Alarna Hope

View Original

How A Pencil Skirt Should Fit

The pencil skirt is one of those items women either love or tell me that they can’t wear. In actual fact, the pencil skirt, when fitted correctly is one of the most universally flattering skirts alongside A-Line and wrap style skirts.

I want you to be able to try a new shape and if a pencil skirt is new territory, fabulous! Building a stunning core wardrobe is all about variety and ensuring everything fits perfectly so today I’ll be sharing my tips on how a pencil skirt should fit. There are two common issues we sometimes have when we’re trying to find pencil skirts that fit.

Common fit issue 1:

You have a small waist in comparison to your hips and thighs and the waist always gapes but the hips fit. Or the hips are too tight and the waist fits.

Common fit issue 2:

You have slim legs, hips and backside and there’s excess fabric around the thigh and backside, but the waist fits.

Getting a pencil skirt to fit correctly isn’t difficult when you know what to look out for. So today I wanted to teach you how to get that perfect fit.

HOW TO FIT THE WAIST OF A PENCIL SKIRT

Firstly, a pencil skirt is a high waisted style garment and in some stores is offered in a mid-rise. The most flattering and best fitting styles will be high waisted, so wearing your skirt on your high waist is paramount. To find out where your high waist is, stand in front of a mirror and expose your stomach. Put your hands on your hips and bend to the side, keeping your front facing the mirror. Where you side creases (this will be around your ribcage) is where your skirt should sit.

If your waist is your smallest part, you should put on a size that fits your hips and backside. In most cases, you’ll find a gap at the back of the skirt around the waist area. This is completely normal.

If your waist is your biggest part and you often find waistbands to be tight but the leg areas to be loose, you’ll need to pick a size that fits your waist first. You should comfortably be able to fit your thumb into the waistband without it feeling uncomfortable.

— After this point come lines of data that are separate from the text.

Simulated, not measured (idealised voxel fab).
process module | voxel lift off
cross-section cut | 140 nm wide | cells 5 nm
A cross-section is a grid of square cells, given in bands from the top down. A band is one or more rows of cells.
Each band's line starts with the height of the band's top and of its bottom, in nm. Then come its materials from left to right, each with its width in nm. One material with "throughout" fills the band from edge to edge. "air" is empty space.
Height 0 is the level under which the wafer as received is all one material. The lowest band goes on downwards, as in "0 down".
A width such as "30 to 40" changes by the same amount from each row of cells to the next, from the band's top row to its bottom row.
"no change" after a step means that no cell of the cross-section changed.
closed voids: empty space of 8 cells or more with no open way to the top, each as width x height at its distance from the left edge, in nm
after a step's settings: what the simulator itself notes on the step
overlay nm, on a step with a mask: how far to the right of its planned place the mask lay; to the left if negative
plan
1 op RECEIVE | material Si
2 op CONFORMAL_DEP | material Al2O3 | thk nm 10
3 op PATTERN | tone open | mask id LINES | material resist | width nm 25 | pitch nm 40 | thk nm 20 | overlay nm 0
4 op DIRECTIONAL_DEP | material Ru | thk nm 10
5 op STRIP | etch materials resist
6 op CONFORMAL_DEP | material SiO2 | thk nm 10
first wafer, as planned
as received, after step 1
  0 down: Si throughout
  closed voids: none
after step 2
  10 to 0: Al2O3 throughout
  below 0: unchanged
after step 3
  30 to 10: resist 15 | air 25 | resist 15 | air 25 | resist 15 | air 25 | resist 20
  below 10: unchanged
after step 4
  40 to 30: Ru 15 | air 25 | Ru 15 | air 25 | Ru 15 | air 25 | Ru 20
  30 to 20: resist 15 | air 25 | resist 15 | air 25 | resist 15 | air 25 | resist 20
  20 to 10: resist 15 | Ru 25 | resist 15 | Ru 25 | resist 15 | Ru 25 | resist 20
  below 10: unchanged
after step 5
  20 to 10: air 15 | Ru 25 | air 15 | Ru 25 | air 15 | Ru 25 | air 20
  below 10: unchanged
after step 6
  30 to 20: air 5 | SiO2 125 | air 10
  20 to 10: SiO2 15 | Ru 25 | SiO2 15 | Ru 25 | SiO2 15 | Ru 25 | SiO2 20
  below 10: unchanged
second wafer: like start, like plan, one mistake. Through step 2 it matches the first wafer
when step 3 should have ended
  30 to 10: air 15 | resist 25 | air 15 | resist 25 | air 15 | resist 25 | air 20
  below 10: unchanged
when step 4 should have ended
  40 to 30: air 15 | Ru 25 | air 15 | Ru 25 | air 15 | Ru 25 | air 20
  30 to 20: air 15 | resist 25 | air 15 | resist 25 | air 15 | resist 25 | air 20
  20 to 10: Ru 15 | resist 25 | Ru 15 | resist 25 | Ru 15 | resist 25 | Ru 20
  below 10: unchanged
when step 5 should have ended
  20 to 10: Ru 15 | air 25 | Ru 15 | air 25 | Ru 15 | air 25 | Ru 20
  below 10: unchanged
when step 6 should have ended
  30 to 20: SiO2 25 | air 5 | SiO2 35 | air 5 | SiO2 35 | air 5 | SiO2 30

If your waist is your biggest part, turn around and have a look in the mirror to see if there’s a zipper on the garment. The zipper should not be angled, wavy or bumpy or gape open at the top. Any of these signs means you need to size up. The zipper should sit flat against your lower back.

HOW TO FIX WAIST GAPE ON PENCIL SKIRTS

Waist gaping is a completely normal adjustment to have done and is a simple adjustment on a pencil skirt. Many new clients of mine don’t get the regular help of a tailor when buying garments and instead don’t get to wear the items they want to wear because they don’t know the questions to ask a tailor or haven’t been to tailor before. Tailoring isn’t just for special occasions, my philosophy is that if everything your wardrobe fits perfectly, your outfits will look better put together and be easier to style.

Visit a tailor with your skirt and put the skirt on, make sure the skirt is sitting at your high waist. The tailor will pin the skirt on the sides and sometimes near the zip, depending on how much fabric needs to be taken away.

HOW MUCH DOES A WAIST ADJUSTMENT USUALLY COST?

A waist adjustment on a pencil skirt can cost anywhere between $30-60 depending on how detailed the skirt is. Things like beading, asymmetrical seam lines and leather can tip the alterations budget to the higher end. If you’re based in America and you’re reading this (Hello!), I love this price breakdown by Alterations Needed.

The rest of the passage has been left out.